A well-known fact about me (even if you have only talked to me for five minutes) is that I don’t do well with asking for help. Some may call it pride; some call it stubbornness; I’d just like to think that it is the independence that was instilled in me. Even when I became a mother to my oldest, I still asked for very little help from family and friends. It was always offered, but I nor my husband never took people up on their offer.
It wasn’t until 2 years ago that the “self-sufficient” wall I had spent 30 years building began to start coming down. Little by little, I wouldn’t reply “no” every time someone offered to do something or bring something. Little by little, I would begin reaching out and actually asking for help. In the beginning of all of this reconstruction, I didn’t like it, and I definitely didn’t like myself for it. “What kind of person am I that I can’t handle doing everything when just a month earlier I did all of this and more? What kind of mother am I if I need to take time away from my child?” I truly didn’t like what I was becoming. Everyone told me that seeking help was good for me and I would be better for it. I didn’t see that, I and didn’t want to.

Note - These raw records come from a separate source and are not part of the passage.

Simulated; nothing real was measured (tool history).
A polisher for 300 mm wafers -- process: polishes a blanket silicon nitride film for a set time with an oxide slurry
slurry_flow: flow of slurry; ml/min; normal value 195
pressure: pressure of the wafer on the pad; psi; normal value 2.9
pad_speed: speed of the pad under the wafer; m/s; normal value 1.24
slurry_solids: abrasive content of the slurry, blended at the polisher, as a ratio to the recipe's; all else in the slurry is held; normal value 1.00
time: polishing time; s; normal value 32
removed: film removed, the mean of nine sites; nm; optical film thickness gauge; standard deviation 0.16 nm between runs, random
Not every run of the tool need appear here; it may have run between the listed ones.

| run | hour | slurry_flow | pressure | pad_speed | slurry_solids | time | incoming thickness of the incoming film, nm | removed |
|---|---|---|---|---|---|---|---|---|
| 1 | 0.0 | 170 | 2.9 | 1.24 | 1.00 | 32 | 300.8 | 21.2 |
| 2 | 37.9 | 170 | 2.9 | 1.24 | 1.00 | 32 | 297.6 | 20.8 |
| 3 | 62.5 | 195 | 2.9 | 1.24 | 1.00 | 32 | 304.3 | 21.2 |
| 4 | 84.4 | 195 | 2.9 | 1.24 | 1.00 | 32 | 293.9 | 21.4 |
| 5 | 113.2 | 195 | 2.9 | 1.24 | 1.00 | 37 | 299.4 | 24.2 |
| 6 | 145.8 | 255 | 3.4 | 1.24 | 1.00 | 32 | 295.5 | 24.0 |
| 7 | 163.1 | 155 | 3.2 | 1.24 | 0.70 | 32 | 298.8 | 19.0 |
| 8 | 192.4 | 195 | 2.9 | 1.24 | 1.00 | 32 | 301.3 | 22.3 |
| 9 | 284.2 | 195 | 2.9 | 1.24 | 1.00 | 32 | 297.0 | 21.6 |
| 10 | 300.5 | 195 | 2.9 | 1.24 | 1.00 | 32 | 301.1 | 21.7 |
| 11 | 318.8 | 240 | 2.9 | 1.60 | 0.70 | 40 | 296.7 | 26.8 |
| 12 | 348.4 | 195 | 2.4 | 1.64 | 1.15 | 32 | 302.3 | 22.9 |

It has not been until recently (since our youngest has been around) that I am beginning to see everyone’s point, and I’m not where I was about the situation so much anymore. You see, I have always been the caretaker, of everyone. Immediately after our loss, I couldn’t do it. I could barely be my own caretaker. My mom continually told me “You can’t be everything for everyone if you’re not well; take care of you first.” I am getting better at seeking help before it gets to be too much, but my walls are constantly under construction.
Asking for help includes asking the Lord. Honestly, although I am confident that one day I will see Wyatt again, that wasn’t good enough in the beginning, and the Lord was the last person I was asking for help. Quite frankly, the first people you ask for help are not those you are angry with. I was angry. I was hurt. I felt betrayed. I wasn’t going to Him with my needs. He knew my desire, my son. I have since learned to let the perpetual anger go and have asked Him for help. One of those walls under construction is my faith wall. If you were able to see it some days, you’d never know the pain I feel and other days, it is fully bricked with cement and all. Nothing is getting in; nothing is getting out.
So if you’re giving someone advice about letting people help them in their time of need, don’t be offended or think less of them if they don’t jump to your suggestion. Letting other things go is easier said than done, especially after you’ve already had to let someone go that you didn’t want to.